The grotesque Nigerian twins called democracy and military rule are crucially joined at the stomach.
The military politicos and the civilian politicians eat into the same fat stomach like Siamese twins.
It is little wonder then that two generals of the military who were former heads of state have served as civilian presidents since Nigeria’s much-ballyhooed 1999 return to democratic rule.
No Nigerian can forget in a hurry that on May 29, 1999, a military head of state handed over power to a civilian president who had pulled off his army uniform after serving as a military head of state.
Call it “Army Arrangement”, and Fela Anikulapo-Kuti will take a bow in his grave.
What passes for democracy in the old country is what has come to be seen as the recycling of old military power.
The military potentates are being lionized by their toadies for giving Nigerian democracy iron teeth, a feat beyond the soft ways of civilian politicians.

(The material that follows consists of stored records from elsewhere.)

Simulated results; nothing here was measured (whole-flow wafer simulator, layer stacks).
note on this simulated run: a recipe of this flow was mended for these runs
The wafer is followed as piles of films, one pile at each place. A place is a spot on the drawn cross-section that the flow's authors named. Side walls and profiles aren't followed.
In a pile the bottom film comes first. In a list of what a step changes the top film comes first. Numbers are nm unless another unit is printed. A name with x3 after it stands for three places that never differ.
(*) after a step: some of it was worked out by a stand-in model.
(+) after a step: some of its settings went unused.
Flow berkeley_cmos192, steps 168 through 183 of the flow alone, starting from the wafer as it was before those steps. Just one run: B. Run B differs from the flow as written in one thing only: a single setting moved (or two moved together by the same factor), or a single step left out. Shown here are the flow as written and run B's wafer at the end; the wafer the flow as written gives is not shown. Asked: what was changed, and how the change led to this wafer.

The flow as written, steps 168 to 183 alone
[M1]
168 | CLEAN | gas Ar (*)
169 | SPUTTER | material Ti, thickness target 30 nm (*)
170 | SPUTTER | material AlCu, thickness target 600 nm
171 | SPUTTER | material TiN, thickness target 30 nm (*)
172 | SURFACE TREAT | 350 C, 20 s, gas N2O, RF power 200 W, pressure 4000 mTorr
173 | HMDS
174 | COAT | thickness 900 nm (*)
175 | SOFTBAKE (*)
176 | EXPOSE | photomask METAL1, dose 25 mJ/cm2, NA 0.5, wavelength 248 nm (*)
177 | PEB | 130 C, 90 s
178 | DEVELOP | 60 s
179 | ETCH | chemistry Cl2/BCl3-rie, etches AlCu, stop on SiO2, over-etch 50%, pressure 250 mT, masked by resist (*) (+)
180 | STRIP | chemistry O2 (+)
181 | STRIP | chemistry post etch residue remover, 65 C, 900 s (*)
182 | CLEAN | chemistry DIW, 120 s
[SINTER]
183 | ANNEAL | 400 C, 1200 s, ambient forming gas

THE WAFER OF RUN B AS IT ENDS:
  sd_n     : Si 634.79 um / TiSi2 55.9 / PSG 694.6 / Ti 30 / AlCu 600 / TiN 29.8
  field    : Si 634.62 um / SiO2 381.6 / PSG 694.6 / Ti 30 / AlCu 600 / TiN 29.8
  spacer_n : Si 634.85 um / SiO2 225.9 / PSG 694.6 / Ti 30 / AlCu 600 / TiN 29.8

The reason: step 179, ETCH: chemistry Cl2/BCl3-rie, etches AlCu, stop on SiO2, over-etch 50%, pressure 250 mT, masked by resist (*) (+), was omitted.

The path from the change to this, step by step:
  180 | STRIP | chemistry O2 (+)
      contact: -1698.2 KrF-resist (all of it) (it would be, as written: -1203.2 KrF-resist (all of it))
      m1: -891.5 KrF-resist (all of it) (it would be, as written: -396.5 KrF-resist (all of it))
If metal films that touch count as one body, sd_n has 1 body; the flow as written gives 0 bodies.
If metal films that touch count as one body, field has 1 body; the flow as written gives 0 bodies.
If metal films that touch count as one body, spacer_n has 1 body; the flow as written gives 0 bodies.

The most despicable lackey of current Nigerian power – his name is not important – has come up with the baloney that his master Buhari towers over legendary leaders such as Zik and Awo.
The rotund lickspittle in the house of power was wise enough to leave out the names of Ahmadu Bello and Tafawa Balewa in the Buhari popularity effusion in order not to ruffle feathers in his master’s hisbah constituency.
A slice of suya for the very wise court jester!
Back in history, Nigeria’s first coup was arranged by Emmanuel Arinze Ifeajuna, Chukwuma Kaduna Nzeogwu and their fellow majors with the aim of cutting off the ten-percent, big-for-nothing thieving stomachs of corrupt politicians.
The naïve young majors were of course swept aside for corruption to take full sway in the country where the inheritor head of state Yakubu Gowon made broadcast to the world that Nigeria’s problem was not money but how to spend it!
To help him spend the overdose of Nigerian money, youthful Gowon packed his cabinet with ancient and modern politicians and soldiers of fortune.
Whilst Gowon and gang were busy eating into the same stomach, the ports jammed up with cement armada of acute and chronic corruption constipation.
No-nonsense Murtala Mohammed then rose to power and in his characteristic manner of shooting first and thinking later, he hot-headedly killed the civil service in the same manner that he had massacred Asaba men who had come to pledge support for the federal soldiers during the Biafra war.
Murtala’s promise of ceding power to the politicians of stomach infrastructure was fulfilled by his successor Olusegun Obasanjo who added the twelve-two-third bugaboo.
The Second Republic of President Shehu Shagari took barely four years to be overthrown by Muhammadu Buhari who incidentally is back in power today as a civilian president.
Yes, indeed, things change only to remain the same in Nigeria.
The story was told of rugged politician SG Ikoku telling his wife on the morning of the Shagari overthrow: “There is no coup. It’s only the military wing of our party, the National Party of Nigeria (NPN), steadying the ship of state!”
Many opposition politicians of the Second Republic were sentenced to uncountable years of imprisonment while the potentates of the ruling NPN supped into the same stomach with the military brass-hats.
The erstwhile hypothesis of Nigerian politicians and soldiers being joined at the stomach like Siamese twins has since become a thesis.
Fast forward to the much-abused “clueless” watch of then President Goodluck Jonathan when a military lord in the shape and size of Sambo Dasuki took the special charge of distributing cash to ill-assorted politicians for consultancies and prayers!
Fela Anikulapo-Kuti will never truly die so long his lines such as “Soja don put everybody for reverse” remain on the lips of all and sundry.
If it is military rule we want in this benighted country, let’s call it by its name instead of abusing the hallowed name of democracy.
With the aid and collaboration of military jackboots, politicians can steal as much as they like without the constitutional order being respected at all.
It was the former All Progressives Congress (APC) chairman Adams Oshiomhole who put it out boldly that all sins of every corrupt politician is forgiven once he or she gets into the fold of the ruling APC.
The stomachs of the soldiers and the politicians keep enlarging while the workaday Nigerians are suffering and smiling and dying.
Army generals openly admit publicly to the fact that that they had bought ornate houses in Dubai under a constitutional democracy without the heavens falling.
The due process is suborned at will in this land where soldiers and politicians share a large stomach that is indeed bottomless.
Let me end with the words of my late great friend, Chima Ubani, who told me before his problematic death: “Revolution is inevitable in Nigeria.”